The family is more dysfunctional in "Eulogy" than anyone in the family even imagines. Rip Torn plays the family patriarch who seems to have a few dark secrets in his past. His wife, Charlotte, is wonderfully portrayed by Piper Laurie. As the family comes together, Charlotte tries to kill herself a few times -- at one time by simply jumping out of a moving car and off a bridge after she tells them to "brush your teeth before you go to bed." The reality, it seems, is that she's trying to escape the horrors of her family.
The only sane one is granddaughter Katie, played by a lovely, sexy and too cute Zooey Deschanel. Zooey Deschanel's looking the spitting image of her Aunt Alice, played by Debra Winger, who is a very unpleasant character with a husband and wife who never speak.
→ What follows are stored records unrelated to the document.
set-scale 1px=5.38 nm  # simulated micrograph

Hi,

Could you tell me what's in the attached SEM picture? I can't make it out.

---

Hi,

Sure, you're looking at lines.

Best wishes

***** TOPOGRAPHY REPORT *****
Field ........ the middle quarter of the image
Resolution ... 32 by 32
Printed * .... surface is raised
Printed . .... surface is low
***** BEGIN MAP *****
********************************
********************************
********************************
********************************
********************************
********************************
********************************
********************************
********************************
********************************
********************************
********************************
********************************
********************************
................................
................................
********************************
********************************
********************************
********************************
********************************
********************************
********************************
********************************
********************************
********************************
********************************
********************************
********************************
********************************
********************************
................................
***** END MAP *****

The other crazies in the family include Katie's dad, a formerly famous child actor played by Hank Azaria, who now secretly does porn films, and Ray Romano as a sleazy lawyer who's bringing up two twin sleazy boys (played by Curtis and Keith Garcia). They're unusually attracted to their aunt, played by Kelly Preston, mostly because she's a lesbian and they sneak into the closet and watch her with her partner (Famke Janssen) and do other creepy things.
The family is coming together for a big funeral, and grandpa wants to have his body set afloat on a lake and burned, like the Vikings did (and like Mike Douglas did in his family film "It Runs in the Family"), but the gimmick doesn't seem to work in either case.
Written and directed by new filmmaker Michael Clancy, the picture is filled with jokes, but lakes a bit of heart. The dark comedy is sometimes too dark, and there's an overall feeling of off-beat weirdness that just makes this seem too icky all around. It is a family film, and if you think your family is nuts, then this will make you feel good about yourselves.
Debra Winger is a great actress, but way over-the-top here. The big problem is figuring out which character to follow through this maze of crazies, and you really only want to tell Zooey Deschanel's character to run away from home or join her grandmother in a suicide pact.
However, there are some nice portrayals, particularly by Piper and Zooey, and hopefully the young actress can find good film vehicles that don't have Ray Romano in them, since he seems to sink movies faster than the Titanic.
"Eulogy" is one of those movies that seems to have everything going for it: an intriguing premise, great jokes, a nice personality and the kind of cast directors would trade their own relatives for. So, you want to love it. You appreciate its many fine qualities. You're certain there's someone out there perfect for it. But it's not working for you.
Written and directed by first-timer Michael Clancy, "Eulogy" is a reunion comedy about slack family bonds in the same vein as other funny-poignant messed-up family movies like "Pieces of April" and "The Royal Tenenbaums." Like them, it assembles a misfit clan for a family milestone, and looks on as old rivalries and grudges are rekindled and buried secrets are revealed.
The milestone is the death of loose-cannon family patriarch Grandpa Collins. The family gathers, and Grandma informs granddaughter Kate, a monotone but obliging college freshman, that she is expected to deliver the eulogy. Kate asks her relatives for help, which would make sense, if they weren't the ones who needed it.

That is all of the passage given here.